Thursday marked the second anniversary of President Obama’s inauguration. Midway into his presidency, Obama can claim success with his initiatives that have become law. Three laws in particular have or will benefit Chapel Hill residents – the American Recovery and Reinvestment Act, the Health Care Reform Act and the repeal of the “Don’t Ask, Don’t Tell” policy.
The AARA, a $790 billion federal stimulus that funds 100 percent of its transportation projects, was signed by Obama in 2009. According to the Town of Chapel Hill website, Chapel Hill has been awarded a total of $10,296,857 with $5,746,563 of it for signal system improvements, installation of bicycle detection loops, pedestrian safety improvements and Americans with Disabilities Act ramps. Thus far, the town has used about $4 million to upgrade to a computerized traffic light system that eliminates the build-up of traffic at long red lights, especially when there is not ongoing traffic. In a college community like Chapel Hill, with faculty, staff and students driving back and forth to campus all day, that saves us all from a headache.
Benefits from the Health Care Reform Act are expected to go into effect in 2012. By requiring most Americans to buy health insurance by 2014, this law is likely to increase the life expectancy and health of Americans. Additionally, it will cover people without health care benefits from their job and provide care for the elderly not yet old enough to receive Social Security retirement benefits. So why would Senate Republicans try to overturn this law if it will benefit so many people? Some say it’s unconstitutional to require people to buy health insurance. But do they complain that all drivers have to buy liability insurance?
In fall semester 2010, UNC-system colleges and universities stepped in the right direction to ensure its students have health insurance. All enrolled students received insurance from the UNC-System-Wide Student Health Insurance Plan and were required to pay the $361.50 premium each semester unless they already had insurance and signed a waiver to be removed from the university plan. However, many students were unaware that the plan would be in effect and had to spend time filling out forms and insurance information to waive the insurance they never agreed to receive.
On Dec. 22, Obama’s signature sealed the repeal of the Don’t Ask, Don’t Tell policy. The repeal of DADT may be able to help a former Army ROTC cadet from UNC. Sara Isaacson came out as a lesbian last year and had her nearly $80,000 Army scholarship taken away. During the aftermath of her exposure last summer, I interviewed her and she said that if the law were repealed she would return to pursue her dream of serving in the military. She is awaiting the outcome of the appeals process to find out whether she’ll have to repay the scholarship.
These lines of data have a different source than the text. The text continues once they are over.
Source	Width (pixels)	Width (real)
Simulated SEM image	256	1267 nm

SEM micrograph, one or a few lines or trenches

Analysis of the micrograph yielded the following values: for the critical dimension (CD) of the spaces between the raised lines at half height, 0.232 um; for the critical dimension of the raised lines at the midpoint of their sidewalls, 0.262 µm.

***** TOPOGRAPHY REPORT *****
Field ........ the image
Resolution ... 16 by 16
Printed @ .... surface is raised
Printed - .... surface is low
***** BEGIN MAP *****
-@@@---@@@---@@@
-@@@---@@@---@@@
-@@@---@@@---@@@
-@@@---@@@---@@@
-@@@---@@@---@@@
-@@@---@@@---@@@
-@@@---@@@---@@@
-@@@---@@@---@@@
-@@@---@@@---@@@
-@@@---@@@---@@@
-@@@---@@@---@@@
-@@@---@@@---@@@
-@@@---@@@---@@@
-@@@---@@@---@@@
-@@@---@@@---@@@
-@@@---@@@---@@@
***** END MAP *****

I say, give the girl her money back! Or, at the very least, let her get her rightfully earned position back in the ROTC program. I do understand that rules are rules, but, then again, I couldn’t imagine living a lie, which is what the former DADT law forced some people to do. I am also sure that the repeal of Don’t Ask, Don’t Tell is beneficial to many more Chapel Hill residents. How beneficial Obama’s initiatives will be, only time will tell. Unless the Republican Congress reverses them first.